Data Set 1: Amide Data
The first data set in malbacR, pmart_amide,
is the Amide data set originally found in the package
WaveICA2.0 (Deng and Li
2022). This metabolomics data set was ran in three batches. In
this random subset of the Amide data, there are 500 molecules and 642
samples. This data set contains information about the samples regarding
batch, group, Quality Control (QC) samples, and injection order. Using
this information, we can run batch correction on the data using the
following methods: range scaling (Berg et al.
2006), power scaling (Berg et al.
2006), pareto scaling (Berg et al.
2006), ComBat (Müller et al. 2016),
EigenMS (Karpievitch et al. 2014), QC-RLSC
(Dunn et al. 2011), TIGER (Han et al. 2022), and WaveICA2.0 (Deng et al. 2019). As there is no e_meta
information for negative controls or internal standards, NOMIS (Sysi-Aho et al. 2007) and RUV-random (De Livera et al. 2015) cannot be run.
Load in the Data
A pmartR friendly version of the Amide data is already
implemented within malbacR. Therefore, we simply need to
load the data.
data(pmart_amide)Before running batch correction, we run some pre-processing steps.

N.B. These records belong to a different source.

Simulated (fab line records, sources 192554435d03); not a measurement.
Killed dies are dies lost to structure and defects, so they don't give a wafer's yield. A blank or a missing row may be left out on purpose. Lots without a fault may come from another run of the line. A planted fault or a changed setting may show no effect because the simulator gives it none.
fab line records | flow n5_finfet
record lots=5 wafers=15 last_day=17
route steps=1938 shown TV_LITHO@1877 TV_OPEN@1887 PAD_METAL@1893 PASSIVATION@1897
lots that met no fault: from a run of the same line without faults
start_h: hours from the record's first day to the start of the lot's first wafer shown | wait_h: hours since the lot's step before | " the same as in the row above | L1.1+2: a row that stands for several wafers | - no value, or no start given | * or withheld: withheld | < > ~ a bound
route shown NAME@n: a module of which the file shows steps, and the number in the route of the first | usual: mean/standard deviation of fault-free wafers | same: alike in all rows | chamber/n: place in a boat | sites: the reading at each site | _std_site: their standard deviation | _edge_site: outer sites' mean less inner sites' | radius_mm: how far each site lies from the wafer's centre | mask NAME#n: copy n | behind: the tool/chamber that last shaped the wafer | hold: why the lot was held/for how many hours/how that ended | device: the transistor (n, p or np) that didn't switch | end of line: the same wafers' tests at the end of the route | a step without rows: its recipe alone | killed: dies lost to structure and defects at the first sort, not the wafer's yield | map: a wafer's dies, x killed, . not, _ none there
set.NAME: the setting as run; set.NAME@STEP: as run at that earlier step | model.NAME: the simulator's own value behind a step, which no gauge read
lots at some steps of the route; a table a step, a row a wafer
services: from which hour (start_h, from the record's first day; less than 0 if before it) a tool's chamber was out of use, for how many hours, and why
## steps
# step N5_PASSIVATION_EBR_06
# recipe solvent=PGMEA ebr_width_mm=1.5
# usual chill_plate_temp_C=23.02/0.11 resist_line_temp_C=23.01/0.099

First we specify the group designation of the data with
group as the main_effects and
batch as the batch_id.
Next, we create a version of the data that has been log2 transformed,
as some methods (but not all methods) require the data to be on a log
scale. Additionally, we create a normalized version of the data using a
global median. All of this is done using the functions
group_designation, edata_transform, and
normalize_global respectively within pmartR
(Degnan et al. 2023).
pmart_amide <- group_designation(pmart_amide,main_effects = "group",batch_id = "batch")
pmart_amide_log <- edata_transform(pmart_amide,"log2")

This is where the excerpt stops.